Director: Paul Greengrass
Cast: Tom Hanks, Barkhad Abdi and Catherine Keener
Running Time: 134 minutes
Release Date: October 11th
Paul Greengrass’ Captain Philips tells the true of story of Richard Philips, the captain of a cargo hauler for Maersk whose ship is boarded by Somali pirates off the Horn of Africa. Forced into the role of leader and negotiator, the captain soon becomes the sole hostage in a lifeboat headed for the Somali coast. Pursued by his old ship and the US Navy, what follows is a piece of cinema so tense, it’s like a piano wire being turned and turned with the violent snap becoming a question of when, not if.

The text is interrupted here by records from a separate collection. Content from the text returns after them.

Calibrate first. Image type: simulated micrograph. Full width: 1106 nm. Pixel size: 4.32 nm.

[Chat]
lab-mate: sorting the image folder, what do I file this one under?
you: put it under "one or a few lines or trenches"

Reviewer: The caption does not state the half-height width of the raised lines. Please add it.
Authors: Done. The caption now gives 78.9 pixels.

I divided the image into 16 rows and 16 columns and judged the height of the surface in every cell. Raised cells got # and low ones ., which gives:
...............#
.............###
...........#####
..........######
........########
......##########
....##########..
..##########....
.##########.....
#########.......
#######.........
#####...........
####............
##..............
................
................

Premiering at this year’s Toronto Film Festival to wide acclaim, this is Greengrass’ fifth film since coming to prominence with 2002’s Bloody Sunday. In terms of style it is very much in keeping with his back catalogue. The handheld cameras are back in action but remain deployed in a manner that simply seems to amplify the claustrophobia rather than make everything look like a pseudo-documentary. Instead the cameras allow us to rise and fall in the ocean with the boats, adding to the sense of unease through the slight hint of nausea. They also take us inside the tight iron rooms of cargo trawler and the fiberglass box that is the lifeboat. The audience are not mere spectators; we are in there with the captain, feeling every second.
The American television series Veep recently speculated that there was no news too bad or too awful that it would not be usurped if Tom Hanks died. I bring it up here as it struck me during the film how we as an audience have come to take Hanks for granted. Sure he’s dependable and has rarely put a foot wrong but rarely is he talked about in terms of the great actors. Yet if you take away the dodgy romantic comedies the man has a considerable filmography, one that is marked by brave choices that are only getting braver. Try to think of another marquee name that would have taken on this story; he doesn’t rescue the girl, he doesn’t rescue the ship and he doesn’t even rescue himself. Yet Hanks has us involved, he doesn’t so much as ground the film as bring it straight to our table. It is of course far too early to state if it’s an Oscar worthy performance (he’s clearly gunning for that with the upcoming Saving Mr Banks anyway) but the last scene alone is one hell of a marker laid down for all of those hoping to compete.
The film’s only notable fault lies with the depiction of the Somali pirates. It’s sad really that Hollywood is yet to sort this out. To the credit of Greengrass and his screenwriter Billy Ray they at least attempt to contextualise the actions of the pirates. We are shown life in their village and how their lives and actions are controlled by local warlords. This has the added benefit of tightening the tension over the film, knowing how small their reward is for such high stakes we don’t want to see them shot any more than we want to see Captain Philips drown. They are not criminals, they are people who find themselves in a criminal position. As characters however, they lack any sense of depth, they simply fall into well-worn clichés; the hot-headed one, the young naïve one and the intelligent one who might just know where all of this is headed but robbed of any other options, simply carries on.
In conclusion, Captain Philips is one of the most rewarding films of the year. Not wanting to sound like a lazy critic but this is a film one survives rather than watches. Everything from the acting, the editing and the soundtrack somehow, despite the fact the fact that we know ending, all serve to build the stakes higher and higher.